Holmes is often portrayed as a mechanical logician, but his approach depends more on outside-the-box thinking that, according to modern research, really does help solve problems.
When most people think of Sherlock Holmes, they see a paragon of calculating logic: a chilly, computer-like machine with endless powers of reason. As the UK's Telegraph put it, "If Holmes is not cold, inhumanly calculating ... he's just not Holmes"—echoing the words of such prior Holmesians as David Grann, who wrote in The Devil and Sherlock Holmes that "Holmes is a cold, calculating machine, a man who is, as one critic put it, 'a tracker, a hunter-down, a combination of bloodhound, pointer, and bull-dog." Even Holmes's creator, Arthur Conan Doyle, tried to dismiss him as "inhuman as a Babbage's calculating machine" when he tired of his creation, just a year before he tried to kill him off entirely in "The Final Problem." But in reality, that perception is far from the truth. In working on my new book Mastermind: How to Think Like Sherlock Holmes, it occurred to me that what allows the detective to attain the heights of deduction that he does is the very thing a computer lacks entirely: the power of imagination.

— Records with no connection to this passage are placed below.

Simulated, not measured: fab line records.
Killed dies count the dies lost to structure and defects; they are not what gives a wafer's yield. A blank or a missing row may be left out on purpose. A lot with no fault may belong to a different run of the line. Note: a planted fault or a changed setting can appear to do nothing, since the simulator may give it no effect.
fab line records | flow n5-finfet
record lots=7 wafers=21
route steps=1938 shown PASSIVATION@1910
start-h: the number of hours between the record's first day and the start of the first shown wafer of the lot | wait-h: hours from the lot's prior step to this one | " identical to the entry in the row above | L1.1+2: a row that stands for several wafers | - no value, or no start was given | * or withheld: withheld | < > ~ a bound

Consider: When Sherlock Holmes is asked to investigate a mysterious death on the shores of a small village in Sussex, he realizes that the cold-blooded, vicious murderer—the victim has terrible weals all along his back, "as though he had been terribly flogged"—is not exactly of the human variety. While the police focus their efforts on Ian Murdoch, a competitor for the affections of the dead man's fiancée, Holmes follows instead a lead of a different sort: the dead man's last words, "lion's mane." Those words, in turn, lead him to the real killer, none other than a deadly jellyfish.